These arrays are way too big to be stored on the stack, but allocating them on the heap should be no problem. The easiest way is to let STL containers or VTK or ITK objects manage the memory for you. Most CLI modules use ITK, so you can find lots of examples how to do it.
Thank you for your response @lassoan. I have seen several examples but most of the examples are manipulating image. Like taking input as an image , apply itk filter and return an image.
I need to work on these 3 dimensional large arrays. Is there any basic example in in ITK to work on these which can return a 3 dimensional array as well.
Maybe a simple example to parse these higher dimensional arrays from scripting module and return as well.
Thank you so much for all your guidance throughout this development process
Thank you for your response. I have some higher dimensional arrays and I want to perform some numerical manipulation on them. Doing this in python is very time consuming, so I am planning to parse my arrays to CLI module in C++ and perform these computationally expensive tasks in CLI module thn return the output array.

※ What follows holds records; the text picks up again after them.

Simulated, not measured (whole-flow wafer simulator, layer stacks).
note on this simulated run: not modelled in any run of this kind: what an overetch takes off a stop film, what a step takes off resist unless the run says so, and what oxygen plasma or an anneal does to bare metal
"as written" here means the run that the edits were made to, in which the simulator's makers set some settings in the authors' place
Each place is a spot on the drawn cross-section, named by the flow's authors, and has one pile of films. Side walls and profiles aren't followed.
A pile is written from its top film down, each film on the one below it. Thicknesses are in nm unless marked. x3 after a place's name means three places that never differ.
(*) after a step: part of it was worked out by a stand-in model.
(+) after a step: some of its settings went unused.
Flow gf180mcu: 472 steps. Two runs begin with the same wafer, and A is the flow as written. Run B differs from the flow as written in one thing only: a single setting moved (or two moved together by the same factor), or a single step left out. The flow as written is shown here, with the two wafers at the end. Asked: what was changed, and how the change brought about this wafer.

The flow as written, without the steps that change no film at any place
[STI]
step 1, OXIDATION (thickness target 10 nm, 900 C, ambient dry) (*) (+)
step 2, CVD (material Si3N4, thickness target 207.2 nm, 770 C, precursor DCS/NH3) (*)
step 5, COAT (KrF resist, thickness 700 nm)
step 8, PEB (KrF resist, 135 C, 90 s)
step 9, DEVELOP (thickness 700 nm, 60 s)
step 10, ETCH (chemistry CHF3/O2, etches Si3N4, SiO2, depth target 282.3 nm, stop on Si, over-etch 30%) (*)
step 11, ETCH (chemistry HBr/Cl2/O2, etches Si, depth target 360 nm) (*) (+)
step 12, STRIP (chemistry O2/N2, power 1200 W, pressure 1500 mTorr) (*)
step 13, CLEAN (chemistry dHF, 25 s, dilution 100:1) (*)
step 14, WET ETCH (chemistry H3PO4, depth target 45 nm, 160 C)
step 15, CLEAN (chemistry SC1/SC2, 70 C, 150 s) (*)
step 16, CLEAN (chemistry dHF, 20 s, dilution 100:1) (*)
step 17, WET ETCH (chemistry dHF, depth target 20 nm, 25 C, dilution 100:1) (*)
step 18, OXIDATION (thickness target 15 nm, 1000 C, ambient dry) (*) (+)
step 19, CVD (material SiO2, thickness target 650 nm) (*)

I mostly have to use simple operations like dot product and vector additions …
You cannot iterate through each voxel of an image in Python, but there are hundreds of Python packages that implement efficient processing operations on higher-dimensional arrays. See numpy, scipy, SimpleITK, VTK, scikitimage, OpenCV, etc.
In C++ you can implement pixel-by-pixel processing, but nowadays this is rarely needed, since most common low-level operations are already have nice, robust, performance-optimized implementations.
You certainly don’t need to implement such basic operations from scratch, in C++. You can add two n-dimensional numpy arrays like this: c = a + b.